Stating the obvious here: dealing with drama when you work with an online community can get a little overwhelming. Whether it’s moderating comments, moderating forum content or internal blogs, or just dealing with contact from readers or members, there is a lot of potential for being in a situation where you’re dealing with really unhappy people.
We all know that when we’re unhappy or upset, we make bad communication choices. We’ve all said something in the heat of the moment, sent an email or text we regretted, or wrote an angry letter. It happens. And it happens way more on the internet than in person because it’s so easy.
As anyone working in tech support or community management knows, being on the receiving end of that unhappiness is no fun. As the Community Manager for the Offbeat Bride Tribe, it’s my job to deal with our members whenever they’re unhappy, mad, or sad.
This in mind, there’s a little thing called the “24-Hour Reply Rule” that has become my friend when managing the Offbeat Bride Tribe. This rule isn’t about me needing to reply to an email in under 24 hours (my general policy is to reply to all member email within 12 hours, if possible). No, the “24-Hour Reply Rule” is this: When emotions are heated, don’t reply for 24 hours.
If I am in a situation where I know a member is getting upset (or will be upset by something I’ve emailed them about), and I think it could delve into the realm of majorly unpleasant, I reserve the right to file all responses for 24 hours before even reading them or replying. That’s right: I won’t even read the email for 24 hours.
This may sound harsh, or like bad customer service. Trust me, here: if done thoughtfully, it can be in everyone’s best interest. In 24 hours, the member may send multiple replies — and often the last one being calmer or even apologetic, realizing that their initial reaction was out of proportion. Alternately, they may send multiple emails to support their argument, and it helps if I take them all as one single response.
My biggest hope is that after 24 hours, everyone will have had chance to calm down. If I’m lucky, members may be at a point where they can read my response without just continuing a cycle of sad/mad emails. We don’t have to agree, and it may not change whatever decision that has been made, but at least the exchange can close on the most civil note possible.

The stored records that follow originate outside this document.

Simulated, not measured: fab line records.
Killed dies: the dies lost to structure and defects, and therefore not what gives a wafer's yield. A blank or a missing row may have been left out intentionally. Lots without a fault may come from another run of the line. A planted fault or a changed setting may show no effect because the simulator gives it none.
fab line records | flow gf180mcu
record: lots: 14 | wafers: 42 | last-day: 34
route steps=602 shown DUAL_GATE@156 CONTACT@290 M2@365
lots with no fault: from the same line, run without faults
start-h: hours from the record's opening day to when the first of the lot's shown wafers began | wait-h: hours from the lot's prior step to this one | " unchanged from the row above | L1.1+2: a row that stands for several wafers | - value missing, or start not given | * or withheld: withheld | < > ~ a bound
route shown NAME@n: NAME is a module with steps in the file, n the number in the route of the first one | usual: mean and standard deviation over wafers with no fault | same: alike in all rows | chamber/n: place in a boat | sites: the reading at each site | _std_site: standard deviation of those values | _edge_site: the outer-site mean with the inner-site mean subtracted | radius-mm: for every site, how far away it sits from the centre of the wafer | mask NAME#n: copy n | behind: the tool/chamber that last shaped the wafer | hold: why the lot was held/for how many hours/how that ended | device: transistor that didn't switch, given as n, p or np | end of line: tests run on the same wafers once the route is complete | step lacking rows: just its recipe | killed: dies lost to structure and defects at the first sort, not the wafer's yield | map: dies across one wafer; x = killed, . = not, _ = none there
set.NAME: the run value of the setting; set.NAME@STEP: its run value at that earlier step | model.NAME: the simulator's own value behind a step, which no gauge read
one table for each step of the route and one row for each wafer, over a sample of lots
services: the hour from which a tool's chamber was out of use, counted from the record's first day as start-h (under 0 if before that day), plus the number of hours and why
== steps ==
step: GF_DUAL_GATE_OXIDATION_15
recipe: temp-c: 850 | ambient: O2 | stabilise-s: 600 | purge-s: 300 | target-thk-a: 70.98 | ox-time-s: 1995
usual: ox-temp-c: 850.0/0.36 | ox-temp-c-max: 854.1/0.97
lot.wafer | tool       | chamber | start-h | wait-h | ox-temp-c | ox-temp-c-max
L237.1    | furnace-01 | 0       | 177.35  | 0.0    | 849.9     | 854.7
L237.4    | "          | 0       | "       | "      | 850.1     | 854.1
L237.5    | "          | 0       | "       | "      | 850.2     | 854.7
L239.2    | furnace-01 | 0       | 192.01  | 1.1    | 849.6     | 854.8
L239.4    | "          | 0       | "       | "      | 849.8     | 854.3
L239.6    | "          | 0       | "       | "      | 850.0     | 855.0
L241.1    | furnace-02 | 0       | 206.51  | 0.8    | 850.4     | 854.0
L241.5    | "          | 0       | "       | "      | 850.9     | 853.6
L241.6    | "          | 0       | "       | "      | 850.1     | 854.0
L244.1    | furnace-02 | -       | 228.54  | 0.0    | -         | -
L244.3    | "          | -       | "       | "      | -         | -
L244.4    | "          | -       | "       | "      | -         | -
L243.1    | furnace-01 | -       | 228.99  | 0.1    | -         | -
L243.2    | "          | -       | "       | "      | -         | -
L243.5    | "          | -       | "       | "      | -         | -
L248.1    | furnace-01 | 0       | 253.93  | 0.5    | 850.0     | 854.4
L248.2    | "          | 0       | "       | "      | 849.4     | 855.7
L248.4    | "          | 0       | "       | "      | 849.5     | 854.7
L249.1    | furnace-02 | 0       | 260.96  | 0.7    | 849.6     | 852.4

It also means that I am not panicking or worrying, waiting for a reply and winding myself into knots. Because I don’t enjoy reading email from people who are pissed off, hurt, or feeling emotionally vulnerable. I want to make sure that I can avoid losing my mind over the situation, and also make sure that my response is the best it can be.
This 24 Hour Rule is slowly spreading its way across the Empire, because honestly? In many situations, it just makes sense. Sometimes the best thing you can do on the internet is not be instantaneous. Take a breath. Take your time. Be kind.